Sure, Jeff Francoeur is an amazing leader. Amazing. I'm not going to deny that. Dayton Moore knows Francoeur is:
"It is a young team, so hopefully I’ll be able to provide a little veteran leadership," Francoeur said.
He is, by all accounts, a great guy and an awesome teammate. He’s the sort of guy that you meet, you love, you hope.
And I can grant all that. Obviously, we know with basically perfect accuracy what athletes are good guys, leaders, winners, and which aren't. These qualities are immutable and reveal themselves with great clarity in the world of sports. So, plainly, no problem there. He's a tremendous guy. He should have a future in politics, only, that would be too tawdry for Jeff Francoeur. Too limited too. He shouldn't represent a single state, congressional district or even country. He's a gift to the world. And his eyes... are a gift to God. To God. Not from God.
However, I must ask, one thing. Is he a better leader than Jason Kendall? I take baseball leadership very seriously and I cherish its history in the game. My favorite bar argument ever is "Mt Rushmore of Baseball Leaders." Let's just put it this way... if you aren't putting Tino Martinez on that list, you better have dental insurance friend. So, I'm not going to sit idly by and let everyone just forget about Jason Kendall's leadership.
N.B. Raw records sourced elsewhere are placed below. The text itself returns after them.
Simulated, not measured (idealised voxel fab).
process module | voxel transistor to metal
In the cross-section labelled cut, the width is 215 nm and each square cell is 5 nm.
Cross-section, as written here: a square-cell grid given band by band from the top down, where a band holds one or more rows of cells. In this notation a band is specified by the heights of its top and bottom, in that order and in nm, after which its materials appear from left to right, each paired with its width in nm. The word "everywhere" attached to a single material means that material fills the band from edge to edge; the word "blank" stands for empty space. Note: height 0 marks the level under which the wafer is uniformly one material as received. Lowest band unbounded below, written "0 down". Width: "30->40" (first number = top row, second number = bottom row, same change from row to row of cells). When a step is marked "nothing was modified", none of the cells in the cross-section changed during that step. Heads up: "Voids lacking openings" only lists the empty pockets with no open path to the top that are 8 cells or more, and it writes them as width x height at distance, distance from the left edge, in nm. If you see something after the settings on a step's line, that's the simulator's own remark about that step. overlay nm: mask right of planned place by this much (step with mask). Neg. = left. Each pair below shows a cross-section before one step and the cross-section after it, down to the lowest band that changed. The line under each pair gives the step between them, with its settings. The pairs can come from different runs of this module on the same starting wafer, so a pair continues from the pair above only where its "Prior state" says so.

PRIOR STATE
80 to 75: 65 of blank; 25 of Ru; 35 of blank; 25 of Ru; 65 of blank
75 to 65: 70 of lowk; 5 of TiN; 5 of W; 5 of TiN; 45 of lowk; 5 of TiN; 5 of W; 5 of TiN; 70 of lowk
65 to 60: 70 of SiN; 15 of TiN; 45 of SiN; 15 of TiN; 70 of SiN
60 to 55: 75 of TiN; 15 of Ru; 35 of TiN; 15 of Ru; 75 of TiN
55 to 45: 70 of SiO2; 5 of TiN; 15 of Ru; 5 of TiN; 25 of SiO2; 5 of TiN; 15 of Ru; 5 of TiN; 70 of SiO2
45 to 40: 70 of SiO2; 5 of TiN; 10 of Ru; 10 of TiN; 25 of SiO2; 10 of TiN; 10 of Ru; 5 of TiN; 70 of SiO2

Have the Royals forgotten?
Can the Royals have too much leadership? How will the dynamic play out. If Mike Aviles talks out of turn who sets him straight? If Jarrod Dyson needs advice on hailing a cab in Seattle, does Kendall handle that, or does Francoeur? Who calls the first players only meeting? Ideally, of course, these two idols would work together. Or would that be disastrous? I believe it was Auden who said something to the effect of, "anyone who believes they've been in love more than once has never truly loved at all." I look at Kendall's wonderful work with this team last year, and clearly, he did a masterful job. Masterful. That's why the Royals rallied around Trey Hillman, improved in every single pitching statistic, and stuck around all season in the Central. Should we bother with something that isn't broken?
Then again, Dayton's thinking is rigorously grounded in empirical data. He knows what's best.